Cleaning Out The Closet: Minister Of The Interior’s Redefinition Of A Musician
Guitarist, composer, and now bedroom producer, Samar Grewal, grew up being the kind of teenager that had a nervous energy about him. One that manifested itself as head-bobs and foot-taps – following rhythms and keeping time. Samar recently explored the idea of laying down these rhythms as scratches for half formed beats. By his own count, there are probably a few hundred licks, riffs, beats and outlines of what could possibly become songs: “I’ve been crawling inch by inch over dozens of little ideas over this period,” he says, “but I never had the belief or the discipline to develop these. Only the dumb desire.” Samar’s primary songwriting exercises over the last ten years have been scoring for theatre, dance, and the occasional short film. Any music created over this time came in little spurts, as undeveloped ideas that have, until recently, resided in a large pile of hard discs; a habit he calls a “crutch for his underdeveloped sense of self.”
It was inevitable that Samar’s solo project would be a cathartic, and perhaps, liberating experience. The new album, or collection, came to fruition as a result of this intrinsic struggle and coincided with a massively important life experience. “I’m about to become a father in a few weeks and it struck me troublingly not that long ago,” he says, “that this kind of person will not make a very good figure for a child to emulate, because that is what children do.” It’s an event that pushed Samar into moulding the little bits of music he had collected, into a project. The result is a three-volume album that is nothing short of a sonic treat. ‘Sounds are waking dreams to guide us in a sleeping world’, is an anthology of familiar lo-fi chill-hop, and innovative grooves that are split into three “mini albums”. Samar uses a variety of watery synth sounds and ambient samples (both field recordings and electronic) laid on top of catatonic beats, to create an extremely laid back and smooth sound for the record – simultaneously showcasing a vast reserve of musical influences.
Minister of the Interior – Samar’s moniker for the new project – swims in a realm concurrent with ambient music, smooth jazz and chill-hop beats – the kind that are now synonymous with Japan’s underground electro hip-hop movement. The album is almost an ode to the variety of music styles that Samar has spent a lifetime listening to, and shies away from coining itself as any one in particular. “I tire easily of genre exercises” Samar exclaims, “when I’ve done a bit of time away after the creation, it sounds to me like I made a khichdi of source code, old dream, RAM, and mood of the day.”

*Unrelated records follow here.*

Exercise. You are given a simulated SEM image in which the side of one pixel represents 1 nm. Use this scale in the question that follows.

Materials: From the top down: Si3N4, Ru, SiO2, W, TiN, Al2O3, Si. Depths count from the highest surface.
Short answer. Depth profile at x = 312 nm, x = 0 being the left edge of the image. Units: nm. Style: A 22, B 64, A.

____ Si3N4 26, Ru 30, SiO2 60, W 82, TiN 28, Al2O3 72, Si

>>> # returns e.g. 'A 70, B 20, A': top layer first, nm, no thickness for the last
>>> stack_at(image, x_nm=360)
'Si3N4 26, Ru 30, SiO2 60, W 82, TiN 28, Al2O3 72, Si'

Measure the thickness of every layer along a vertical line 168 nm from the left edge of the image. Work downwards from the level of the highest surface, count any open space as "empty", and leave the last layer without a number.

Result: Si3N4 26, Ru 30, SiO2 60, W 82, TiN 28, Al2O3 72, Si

As a composer, this is the first time in a decade that Samar’s had the opportunity to write music freely, and not abide by any brief. Having taken time off from playing lead guitar for Delhi/Bangalore-based lofi punk outfit Hoirong (due to certain insurmountable personal struggles), he has ventured into a territory of songwriting that, though not completely unfamiliar, is certainly challenging. It’s rare for Samar to finish songs while at a desk and the majority of writing happens when he records found sounds, or whistled, hummed, and tapped motifs, on his phone microphone. Between this, and the doodling he does on his guitar, Samar explains his current songwriting manner as one that he had to gradually get comfortable with. “I usually get usable ideas when it is inconvenient to commit to them,” he says. “In fact, with the guitars too, I’ve noticed I have the bad habit of never being plugged-in when I’m playing by myself. It feels unnatural.” As a result Samar’s songwriting comes to him at odd times; “A lot while traveling, or driving. Often while drifting into sleep.”
Samar for now seems to not be focused on anything other than the immediate future, which holds the release of the third instalment of ‘Sounds are waking dreams to guide us in a sleeping world’ due later this week, and a series of short videos to accompany the music. But, beyond that Samar seems slightly assured by the bank of scratches that he’s collected. There seems to be a steady focus on creating a lot more music over the next year. “Little snippets of this, that and the other have been my building blocks,” he says, “and I’m content to keep moulding them into tunes. If this stream abates, I’ll have to think of some other useful thing to do with myself.”